Foreman boot menu»

We have a somewhat unique (well, probably not unique but not frequently discussed) hardware build process. We start with a request to our NOC to build a machine with certain specs. They do so, and run a couple scripts before handing it over to us. At this point, we manually undo some of the steps they did, then manually run the tail end of Foreman’s provisioning script (install EPEL, install Puppet, edit puppet.conf, service puppet start, log in to puppetmaster and `puppet ca sign`, restart puppet again). This is pretty tedious, and it’s really time consuming to set up a new machine. This really happens because we’re using Foreman wrong. Our network setup is complex enough that Foreman doesn’t really know how to reserve IPs for individual machines. We’ve also got a custom PXE system, so Foreman isn’t even the default next-host.

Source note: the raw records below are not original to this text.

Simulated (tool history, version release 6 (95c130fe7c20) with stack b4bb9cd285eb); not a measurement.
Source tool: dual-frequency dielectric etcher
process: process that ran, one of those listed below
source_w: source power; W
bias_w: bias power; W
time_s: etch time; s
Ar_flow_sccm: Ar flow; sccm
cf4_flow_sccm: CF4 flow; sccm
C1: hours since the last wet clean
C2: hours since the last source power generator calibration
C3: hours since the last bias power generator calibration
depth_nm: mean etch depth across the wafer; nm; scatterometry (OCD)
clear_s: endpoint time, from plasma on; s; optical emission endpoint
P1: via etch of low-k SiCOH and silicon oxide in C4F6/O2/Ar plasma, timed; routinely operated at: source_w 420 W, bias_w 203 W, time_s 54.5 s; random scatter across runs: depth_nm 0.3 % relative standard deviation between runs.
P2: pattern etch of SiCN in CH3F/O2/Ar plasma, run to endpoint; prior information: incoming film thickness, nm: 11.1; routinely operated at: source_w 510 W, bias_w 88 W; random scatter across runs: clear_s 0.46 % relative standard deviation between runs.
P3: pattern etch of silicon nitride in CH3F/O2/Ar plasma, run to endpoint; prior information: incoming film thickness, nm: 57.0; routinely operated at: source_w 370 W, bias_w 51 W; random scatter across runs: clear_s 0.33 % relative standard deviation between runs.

Today, I got tired of dealing with all this. I spent a bunch of time fixing up our Foreman boot system (it had slowly decayed over time because nothing was actually using it). I also made some changes to our PXE system so that it generates a list of hosts set to ‘Build’ in Foreman, and lets you choose which one the new machine should be. Once you’ve chosen, it reconfigures the network adapter (yay, iPXE) and chainloads to Foreman. This means that I can now setup a machine in Foreman, and tell our NOC staff to netboot the machine, and choose option X. The rest of it will be handled for them, which means quicker setups, fewer mistakes, and in general everyone is happier.

We’ve set our PXE system up so it works across our entire network, so I no longer have to get them to install a machine in one location then drag it across the datacenter to it’s final location.

Note: All the code that follows is a reconstruction of what I did earlier. My actual scripts reference internal systems rather then Foreman, so some of this might be buggy!

The process looks like this:

1) Machine boots up and grabs a generic iPXE config. This contains an option that goes to a custom PHP script. Basically, it looks like this:

#!ipxe

menu iPXE boot menu
item localboot          Local boot
item Foreman            Choose foreman options
choose --default localboot --timeout 60000 bootoption && goto ${bootoption} ||

:localboot
exit

:foreman
chain http://${next-server}/showpendinghosts.php

2) showpendinghosts.php generates a list of all the hosts that are currently in the build state in Foreman. It looks a little bit like this:

#!ipxe

:start
menu Foreman Boot Options
item --gap --	-------- Pending Hosts --------
<?php
	$db = mysql_connect();
	$host = '';
	$res = mysql_query('select * from hosts where build=1');
	while ($row = mysql_fetch_assoc($res))
	{
		$res2 = mysql_query('select * from subnets where inet_aton("'.$row['ip'].'") between inet_aton(from) and inet_aton(to)');
		$subnet = mysql_fetch_assoc($res);
		$host .= "
			:host_{$row['id']}
			set netX/ip {$row['ip']}
			set netX/gateway {$subnet['gateway']}
			set netX/netmask {$subnet['mask']}
			chain http://your_foreman_server/unattended/gPXE
		";
		echo "item host_{$row['id']}	Install {$row['name']}\n";
	}
?>

choose bootoption && goto ${bootoption} ||
echo Invalid option selected!
shell

<?php
	echo $host;
?>

Prerequsites:

1) Your DHCP server must be setup to serve iPXE instead of pxelinux.

2) Foreman must have gPXE support enabled

3) All your subnets in Foreman must have a from/to IP address range set. You can avoid this with some clever bitmask tricks with the gateway/subnet, but I have not implemented those.